I once knew someone who owned a drum machine on which he had been, he claimed, programming extraordinary amounts of really great music. Being naive to the thieving ways of the world, however, this friend – or aquaintance, really, from Canada – in fact the best friend of the fiancĂ© of my girlfriend's sister – came home one day to find that his drum machine had been stolen.
[Image: From Keith Kin Yan's Overshadowed, a site – and photographer – previously discussed here].
This act of musical thievery propelled him into a state of unremitting paranoia so intense, and so interesting, that I still think about it, nearly fifteen years later.
What happened was that every time he went out to hear music – mostly at raves in New York City – he claimed that, at some point in the night, he had heard one of his own songs. Flagrantly stolen from his own stolen drum machine, then inscribed to vinyl – only to be spun, live, to the dancing masses – his music popped up at least once every few hours.
Wide-eyed, emotional, convincing: there he was, in front of us, the people who hung out with him, explaining that this song was his.
Of course, I mention all this because I wonder what the architectural equivalent would be.
Perhaps a man, or woman, who spends all of his or her time sketching strange buildings – detailing elevators that lead to elevators and hotel rooms that interconnect to secret swimming pools in which hundreds of people sit, talking – finds that his (or her) sketchbook has been stolen.
Fifteen years later, then, this person is on vacation with friends – but the hotel they've chosen looks awfully familiar.
Too familiar.
It's his building.
"I designed this goddamn thing!" he screams, rattling door handles and staring through rotating glass doors at the swimming pool. He's sweating, veins visible, pulsing on his forehead. Everyone takes a step back. Is my cell phone charged? one thinks. Should I call 911?
"This is my hotel!" the man screams, kicking over an ice bucket.

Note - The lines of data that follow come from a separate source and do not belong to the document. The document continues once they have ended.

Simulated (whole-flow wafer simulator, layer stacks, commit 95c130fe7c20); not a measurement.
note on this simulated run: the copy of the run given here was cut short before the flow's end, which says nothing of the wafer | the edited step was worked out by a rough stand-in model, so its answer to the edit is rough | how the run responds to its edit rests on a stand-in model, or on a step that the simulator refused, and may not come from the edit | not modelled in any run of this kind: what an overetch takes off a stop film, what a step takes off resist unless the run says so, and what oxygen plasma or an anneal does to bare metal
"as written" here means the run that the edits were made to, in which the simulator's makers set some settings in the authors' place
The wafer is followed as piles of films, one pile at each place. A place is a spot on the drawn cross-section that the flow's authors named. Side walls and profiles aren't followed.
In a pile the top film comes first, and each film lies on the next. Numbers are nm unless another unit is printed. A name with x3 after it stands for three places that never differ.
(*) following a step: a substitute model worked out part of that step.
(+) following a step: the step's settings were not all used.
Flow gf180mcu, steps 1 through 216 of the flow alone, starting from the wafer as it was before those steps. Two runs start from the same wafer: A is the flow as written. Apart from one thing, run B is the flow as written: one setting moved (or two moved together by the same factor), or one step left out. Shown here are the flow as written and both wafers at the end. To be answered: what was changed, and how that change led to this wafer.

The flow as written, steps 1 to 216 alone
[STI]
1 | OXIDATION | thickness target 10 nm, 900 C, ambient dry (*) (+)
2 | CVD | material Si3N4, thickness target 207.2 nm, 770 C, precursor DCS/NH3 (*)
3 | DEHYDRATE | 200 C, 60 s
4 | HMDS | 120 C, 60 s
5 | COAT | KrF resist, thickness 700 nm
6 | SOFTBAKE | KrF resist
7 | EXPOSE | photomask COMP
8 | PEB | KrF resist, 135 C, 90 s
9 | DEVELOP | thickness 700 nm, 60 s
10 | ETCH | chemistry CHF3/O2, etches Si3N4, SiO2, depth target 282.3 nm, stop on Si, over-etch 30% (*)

He gets so loud his friends start to panic, eventually punching him in the face, hoping it will knock him out; it doesn't work.
The police arrive.
Our architectural sketcher is immediately arrested. He is strapped face-down to a table and injected with horse tranquilizers.
But the thing is: he's right. He really did design that hotel. It really did come out of his sketchbook. That swimming pool really was his idea.
Even worse: so was the building across the street – a building he's about to see when the police release him from custody.
And those buildings downtown? He designed them, too.
He designed this whole city, see: he sketched the whole thing in his now lost book.
Except he's the only one who knows it. Not a single one of his friends believes him. In fact, people make fun of him, call him "Charles Manson" and point out the window at different buildings as if to antagonize him. "Did you design that, too?" Everyone giggles.
Soon, old friends are writing blog entries about him.
To escape the madness, the man moves to a new city, packing his bags and buying a dog – only to realize that everything about even that new city was all his idea.
(Perhaps coming soon: Sketchbook, starring Christian Bale).